Labour’s security and defence pact: a step in the right direction
Our report argues that the UK–EU Security and Defence Pact agreed in May 2025 is a necessary and overdue rebuilding of political and operational ties, but that it is not yet scaled to match the gravity of Europe’s security environment. The pact usefully codifies cooperation that had already developed informally since Russia’s 2022 invasion, establishes regular high-level and working-level dialogue, and creates a platform for coordination on sanctions, training missions, military mobility and wider geopolitical issues. It marks a clear strategic reset after the post-Brexit vacuum and helps restore predictability and trust between the UK and the EU.
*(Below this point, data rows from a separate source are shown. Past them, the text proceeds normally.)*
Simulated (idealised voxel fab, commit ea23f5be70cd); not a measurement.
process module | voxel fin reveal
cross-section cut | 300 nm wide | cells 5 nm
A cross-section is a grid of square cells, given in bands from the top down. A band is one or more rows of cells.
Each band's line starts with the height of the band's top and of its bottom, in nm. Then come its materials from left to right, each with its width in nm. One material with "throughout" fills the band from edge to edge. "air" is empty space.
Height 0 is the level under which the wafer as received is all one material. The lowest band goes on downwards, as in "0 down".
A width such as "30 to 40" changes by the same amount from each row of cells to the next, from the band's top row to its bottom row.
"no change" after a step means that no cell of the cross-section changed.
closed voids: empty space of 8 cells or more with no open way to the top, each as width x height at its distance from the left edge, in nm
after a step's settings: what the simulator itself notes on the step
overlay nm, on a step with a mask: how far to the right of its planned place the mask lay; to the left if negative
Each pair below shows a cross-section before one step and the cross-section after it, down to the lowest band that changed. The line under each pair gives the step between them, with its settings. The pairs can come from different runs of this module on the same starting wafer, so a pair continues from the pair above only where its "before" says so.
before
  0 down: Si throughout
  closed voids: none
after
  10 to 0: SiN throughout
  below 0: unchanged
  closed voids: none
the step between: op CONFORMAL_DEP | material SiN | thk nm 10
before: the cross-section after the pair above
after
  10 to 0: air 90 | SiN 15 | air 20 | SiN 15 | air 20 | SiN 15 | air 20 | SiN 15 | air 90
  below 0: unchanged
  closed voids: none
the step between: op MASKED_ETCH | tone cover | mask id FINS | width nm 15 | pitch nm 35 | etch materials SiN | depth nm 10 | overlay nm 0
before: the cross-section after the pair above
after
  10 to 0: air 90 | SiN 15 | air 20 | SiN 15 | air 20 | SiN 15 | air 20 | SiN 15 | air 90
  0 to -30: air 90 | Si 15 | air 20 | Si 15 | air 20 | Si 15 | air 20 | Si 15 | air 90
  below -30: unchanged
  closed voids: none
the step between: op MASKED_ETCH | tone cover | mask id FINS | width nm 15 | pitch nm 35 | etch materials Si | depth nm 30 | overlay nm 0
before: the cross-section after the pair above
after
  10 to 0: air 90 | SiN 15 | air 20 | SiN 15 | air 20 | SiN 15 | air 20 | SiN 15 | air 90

Our analysis also highlights the limits of the agreement and sets out where greater ambition is needed. The pact does not grant the UK access to major EU defence-industrial instruments such as SAFE or the European Defence Fund, nor does it integrate the UK into EU capability planning or operational decision-making. At a moment when Russia is gaining ground and the US is signalling a reduced willingness to underwrite European security, Europe needs rapid progress on joint procurement, industrial-scale production for Ukraine, deeper intelligence and planning coordination, and a coherent continent-wide defence strategy. The UK–EU pact is an important first step; the challenge now is to use it as a platform for the level of integration that today’s threats require.